Liz Cheney answers a question from a reporter after announcing her bid for Senate in Wyoming.


Liz Cheney answers a question from a reporter after announcing her bid for Senate in Wyoming.






  • Timothy Stanley: Running for Senate, Liz Cheney misstepped over fishing license

  • He says in her challenge to Sen. Mike Enzi, many see her as outsider to Wyoming

  • He says her connection is mostly through dad; she's national figure, not local

  • Stanley: Her no-compromise conservatism a tough sell




Editor's note: Timothy Stanley is a historian at Oxford University and blogs for Britain's The Daily Telegraph. He is the author of "The Crusader: The Life and Times of Pat Buchanan."


(CNN) -- Something I love about American politics: A political candidacy can be sunk by a fishing license. Liz Cheney's run for the Republican Senate nomination from Wyoming suffered a setback after it was discovered that she bought a $24 fishing license last year without having lived in the state for a year.


With surreal seriousness, a spokesman for the Wyoming Game and Fish Department said of the scandal, "We have an ongoing investigation. The law is extremely complicated."


A Republican strategist living in Wyoming added, "It's a serious misstep. Allegedly poaching in a state where being a resident sportsman is, by law, an earned privilege. Wyoming people will take this very seriously."



Timothy Stanley


Will they really? The primary election between challenger Cheney and the popular incumbent, Sen. Mike Enzi, is a whole year away, and I struggle to believe that it'll be lost for want of a fishing license. But it is a sign of trouble ahead for Cheney.

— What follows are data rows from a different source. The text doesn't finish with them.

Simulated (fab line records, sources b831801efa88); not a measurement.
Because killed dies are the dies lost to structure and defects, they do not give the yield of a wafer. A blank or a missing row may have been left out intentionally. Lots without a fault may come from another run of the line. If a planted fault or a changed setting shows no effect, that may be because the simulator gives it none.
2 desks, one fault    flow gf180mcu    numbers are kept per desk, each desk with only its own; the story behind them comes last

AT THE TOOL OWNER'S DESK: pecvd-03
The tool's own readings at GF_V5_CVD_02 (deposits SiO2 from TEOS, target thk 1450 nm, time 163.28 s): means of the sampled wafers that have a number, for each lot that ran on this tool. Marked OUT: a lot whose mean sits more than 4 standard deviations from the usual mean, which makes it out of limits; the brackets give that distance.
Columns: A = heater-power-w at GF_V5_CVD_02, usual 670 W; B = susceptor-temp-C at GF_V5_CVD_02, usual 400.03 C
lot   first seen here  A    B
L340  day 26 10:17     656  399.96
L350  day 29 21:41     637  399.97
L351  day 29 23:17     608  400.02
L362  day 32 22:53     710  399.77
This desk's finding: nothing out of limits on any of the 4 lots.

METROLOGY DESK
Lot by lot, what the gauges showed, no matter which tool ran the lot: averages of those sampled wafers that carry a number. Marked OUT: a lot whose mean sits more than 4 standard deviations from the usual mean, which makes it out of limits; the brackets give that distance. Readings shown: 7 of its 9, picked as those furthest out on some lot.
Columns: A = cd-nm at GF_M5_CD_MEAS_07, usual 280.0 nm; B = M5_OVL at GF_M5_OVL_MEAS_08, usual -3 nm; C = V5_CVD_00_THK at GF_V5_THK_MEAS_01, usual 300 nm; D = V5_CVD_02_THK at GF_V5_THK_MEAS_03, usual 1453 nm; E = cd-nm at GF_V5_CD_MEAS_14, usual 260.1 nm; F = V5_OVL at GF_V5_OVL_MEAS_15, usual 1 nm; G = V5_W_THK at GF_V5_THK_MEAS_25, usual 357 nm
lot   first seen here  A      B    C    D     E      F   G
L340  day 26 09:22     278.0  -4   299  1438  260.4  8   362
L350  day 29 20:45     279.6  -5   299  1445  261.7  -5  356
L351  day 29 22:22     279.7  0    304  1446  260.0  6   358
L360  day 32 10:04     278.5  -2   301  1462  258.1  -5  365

Polls show that she's perceived to be an outsider -- and she's starting to learn that you can make a big name for yourself in national conservative politics but still fail to get traction at a state level. For good reason.


Cheney's only real, substantive link to Wyoming is through her father, Dick, who served for 10 years as a congressman. Otherwise, she was born in Wisconsin, lived much of her life in the D.C. area, went to college in Colorado and Chicago and made her name working for the George W. Bush administration. Not a lot of Wyoming in that CV at all.


Instead, her credentials to represent the state are partly political rather than local. Cheney is a talented administrator and activist -- a strong public speaker who can bring a tea party crowd to its feet. The level of respect that she's engendered speaks to her abilities, but also her links to the national, rather than Wyoming, political establishment.





Enzi: I'm not surprised about Cheney




Liz Cheney to challenge GOP senator




Liz Cheney's battle for Senate

When The Washington Post wrote a friendly profile of Cheney, the Daily Caller (significantly, a scrappy conservative website) took the big names quoted in support of her and showed up their hyperbole.


"She was tea party before there was a tea party," said Mary Matalin (that was clever). "She is not just her father's daughter," said Bill Kristol (what else could she be?!). "I was excited about Palin; I'm more excited about Liz," said Michael Goldfarb (big shoes to fill).


The most absurd remark came from Matalin: "[Cheney] really is a cowgirl through and through, and raised by accident in Washington. Babies don't move wherever they want; they have to go with their parents." Now, Matalin ought to know that cowgirls are raised, not made, and babies rarely show a preference for one state over another. Although the image of baby Liz in a ten gallon hat crying for Wyoming is a beguiling one.


So Cheney has arrived in Wyoming with a lot of national conservative sentiment behind her but precious little local backing.


That's reflected in her campaign, which has had a lot more to say about undoing the Obama administration than standing up for her state. Her basic argument is that A) Republican incumbent Enzi is too nice to Obama and B) "obstructionism" is "patriotism."


Perhaps there's some local right-wing sentiment that agrees Enzi has been bipartisan once too often, but Cheney is mistaken if she thinks that her state will vote for someone who pitches herself purely as a "Senator No."


That sort of thing gets a big applause at meetings of the Conservative Political Action Conference, but it might it might not be so attractive to Wyoming voters looking for someone to bring home the bacon. And do we really want yet another senator who refuses to do business with anyone? It's not as if Congress is unpopular because it's too compromising.


Finally, there's the problem of Cheney being an all-round anachronism in this age of tea party populism. Yes, her gender and relative youth make her seem like fresh leadership. But her name is a hindrance and deserves to be.


America needs to put its political dynasties out to graze: It's perverse that a republic of free people should keep voting for the scions of the Kennedys, Clintons, Bushes or Cheneys. The USA is starting to look less like a democracy and more like an aristocracy.


Furthermore, Cheney's politics are a little old-fashioned, too. She might be on the zeitgeist by being for same-sex marriage, but her neoconservative stance on foreign policy is about 10 years out of date.


The next generation of Republican leadership is going to be populist, small state, critical of getting overinvolved overseas, civil libertarian and intensely loyal to its birthplace. Carpetbaggers need not apply.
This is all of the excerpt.